When we talk to farmers it often seems like a mixed bag on whether or not they’re getting the return on investment they were expecting with VRN.

But according to this story authored by Washington State University and the University of Idaho, Odberg has seen benefits from VRN that include reduced fertilizer input, reduced lodging, reduced risk of N losses to the environment, and increased financial gain.

And because Eric complements VRN application with direct seeding and diversified crop rotations, his farm’s soil quality has also improved, Washington State says. Odberg farms a 3-year rotation of winter wheat, spring grain (wheat or barley), and pulses (including lentils and several types of chick peas). He’s also experimenting with a 4-year rotation that adds spring canola.

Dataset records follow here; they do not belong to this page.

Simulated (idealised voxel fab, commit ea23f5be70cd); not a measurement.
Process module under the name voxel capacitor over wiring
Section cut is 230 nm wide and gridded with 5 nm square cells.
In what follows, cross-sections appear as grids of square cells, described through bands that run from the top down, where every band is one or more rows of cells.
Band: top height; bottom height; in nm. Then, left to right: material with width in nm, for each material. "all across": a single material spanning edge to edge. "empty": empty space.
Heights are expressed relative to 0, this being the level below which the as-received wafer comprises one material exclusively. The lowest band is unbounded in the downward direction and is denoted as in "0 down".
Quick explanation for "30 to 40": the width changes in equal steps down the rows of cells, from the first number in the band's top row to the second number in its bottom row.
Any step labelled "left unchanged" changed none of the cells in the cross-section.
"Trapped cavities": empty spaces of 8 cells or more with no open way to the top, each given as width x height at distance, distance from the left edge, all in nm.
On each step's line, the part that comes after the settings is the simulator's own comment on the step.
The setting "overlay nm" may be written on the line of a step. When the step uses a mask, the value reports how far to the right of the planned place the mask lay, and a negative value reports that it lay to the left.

Here’s some advice from Eric for other no-tillers considering taking up VRN:

  • Take the plunge. “Don’t get hung up on the details of how much you should be reducing and how much you should be changing things,” he says. “Just get started doing it — but don’t make changes that are too drastic.”
  • Have realistic expectations. “Have realistic expectations that you’re not going to have huge savings, but you’re going to have savings,” he says.
  • There are more equipment options now, but purchasing decisions are still critical. “Whether you’re deciding to buy your first system or update to a new system that has potential to do more,” Odberg notes, “you want to make sure that it can actually do what you want it to do.”
  • Don’t be intimidated by the technology. Odberg doesn’t consider himself to be particularly tech-savvy, but having a precision agriculture specialist and other knowledgeable resource people to turn to has allowed him to successfully adopt VRN application, the article says. He finds that some growers think they need to be more knowledgeable about technology than is really required.

In case you missed it, Eric was one of three growers honored for their efficient and effective use of applied fertilizer by the Responsible Nutrient Management Foundation in 2016. Read more here about Eric's efforts.

Considering the cost of inputs and tight profit margins we’re seeing with depressed grain markets, perhaps it’s time to see what a carefully researched and planned investment in precision technology can do to boost your nitrogen-use efficiency and your bottom line.